August 10, 2007

 

The Dangers of Government-Mandated Car Seats


A legislative column by State Senator Mary Lazich (R-New Berlin)

I do not support the nanny state. When the Legislature approved the car seat mandate, I was quite vocal in my opposition, for numerous reasons.

The Wisconsin law that forces parents to put their children under the age of eight in booster seats in motor vehicles is an enforcement and logistic nightmare. The many separate requirements by weight and height for each age category are confusing. Burdens are placed upon large families and carpoolers. Booster seats can be expensive and so can the fines for law violators.

What is even worse than the nanny-state provisions of car seat requirements is that those very car seats mandated by the government can be quite dangerous. The Chicago Tribune has completed an exhaustive study of car seats and found that oversight and testing of car seats is limited, leaving many children at risk of serious injury.
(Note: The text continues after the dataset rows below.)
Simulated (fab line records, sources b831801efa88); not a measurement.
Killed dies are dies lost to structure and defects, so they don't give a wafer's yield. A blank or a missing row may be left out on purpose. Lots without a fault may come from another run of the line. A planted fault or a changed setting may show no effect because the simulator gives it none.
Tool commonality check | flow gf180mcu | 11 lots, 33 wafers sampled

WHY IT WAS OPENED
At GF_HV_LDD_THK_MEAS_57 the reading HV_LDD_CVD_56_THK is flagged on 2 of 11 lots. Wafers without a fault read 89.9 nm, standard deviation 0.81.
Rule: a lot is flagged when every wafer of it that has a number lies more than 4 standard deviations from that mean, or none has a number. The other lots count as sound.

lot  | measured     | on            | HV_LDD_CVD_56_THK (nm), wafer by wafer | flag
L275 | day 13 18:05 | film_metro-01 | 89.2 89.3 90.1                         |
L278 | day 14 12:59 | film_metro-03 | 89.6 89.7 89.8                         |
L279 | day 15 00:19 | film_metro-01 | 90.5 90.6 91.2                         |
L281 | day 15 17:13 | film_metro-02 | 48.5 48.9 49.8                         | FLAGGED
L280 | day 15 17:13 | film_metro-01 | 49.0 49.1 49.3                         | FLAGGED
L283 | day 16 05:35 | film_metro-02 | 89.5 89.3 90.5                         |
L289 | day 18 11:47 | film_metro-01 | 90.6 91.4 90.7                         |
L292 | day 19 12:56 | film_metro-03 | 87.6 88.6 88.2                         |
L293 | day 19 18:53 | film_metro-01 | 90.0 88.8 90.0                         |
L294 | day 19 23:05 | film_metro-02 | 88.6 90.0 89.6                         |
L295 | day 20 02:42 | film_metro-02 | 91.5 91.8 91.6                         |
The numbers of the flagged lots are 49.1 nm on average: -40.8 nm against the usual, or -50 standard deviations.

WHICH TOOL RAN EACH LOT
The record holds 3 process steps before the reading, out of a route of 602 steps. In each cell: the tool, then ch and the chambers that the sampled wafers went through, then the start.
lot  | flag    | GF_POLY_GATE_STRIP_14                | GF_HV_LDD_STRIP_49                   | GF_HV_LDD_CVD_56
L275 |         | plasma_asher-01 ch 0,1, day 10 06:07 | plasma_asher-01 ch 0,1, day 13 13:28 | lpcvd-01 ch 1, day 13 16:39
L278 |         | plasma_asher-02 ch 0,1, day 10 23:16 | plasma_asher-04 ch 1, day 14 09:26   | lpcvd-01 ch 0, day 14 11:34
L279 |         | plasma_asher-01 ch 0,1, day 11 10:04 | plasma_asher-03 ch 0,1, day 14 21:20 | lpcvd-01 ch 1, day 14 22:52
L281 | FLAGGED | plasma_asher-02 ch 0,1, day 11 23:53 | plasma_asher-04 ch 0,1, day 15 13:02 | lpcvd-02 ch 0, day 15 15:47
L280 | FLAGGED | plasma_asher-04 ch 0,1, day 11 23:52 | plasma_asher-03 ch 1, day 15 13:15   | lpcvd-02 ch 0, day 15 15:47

As the Tribune emphasized, “Car-seat makers enjoy a rare advantage among companies. Theirs is the one children's product every parent, by law, must use. And many parents assume all seats are equally safe, so they choose based on what fits their budget or matches their car's interior. But the willingness of some executives to dismiss warnings about potential hazards means parents can buy a car seat without knowing all the risks.”

Car seats are tested less than the car or seat belts.

A trauma nurse in Oregon noticed a plastic notch in the Cosco Touriva car seat while investigating why an 18-month old girl suffered a skull fracture in a low-sped accident. The nurse alerted the company about the danger of a child’s head hitting the hard edge of the notch underneath the cloth cover. Five years and hundreds of thousands of sales of the same car seat later, the manufacturer finally took the notch out of the car seat model.

A marketer once inquired of a co-worker why a car seat manufacturer would continue to produce a model despite safety concerns. E-mail records show the response was, “Why? It still sells.”

Safety experts swear by car seats, claiming they save lives. But even the best models on the market cannot guarantee safety in a serious crash. The Tribune reports that “in 2005, 236 children died and roughly 33,000 were injured while strapped into their safety seats during crashes.”

There is no way to determine if the car seat is to blame because emergency responders do not make that interpretation.

The National Highway Safety Administration (NHTSA) admits testing of car seats needs to be improved. The NHTSA head under President Bill Clinton, Dr. Ricardo Martinez, says the car seat industry’s philosophy has been to meet the standard, not exceed it.

Industry insiders play doublespeak. Concerned that a term like “child safety seat” might heighten consumer confidence and produce lawsuits, attorneys urged companies to call their products, “child restraint systems.”

When parents buy a car seat, they assume the device will provide protection in all kinds of crashes. The truth is car seats are only tested to meet a standard for head-on crashes, not side-impact or rollover situations.

One company, Evenflo did its own testing on one of its models, the On My Way infant seat, and found hooks that attached the car seat to the seat belt fell apart, busting into pieces. However, Evenflo was not obligated to report the problems to the government because the tests were conducted under situations other than those required by federal law.

Here’s a troubling note. The Tribune found that the NHSTA refused to recall seven of the 10 child safety seats that failed its crash tests from 2003 through 2005.

It is outrageous that government mandates car seat requirements, and government then performs inadequate tests of car seats, resulting in less accountability for manufacturers and reduced safety for children.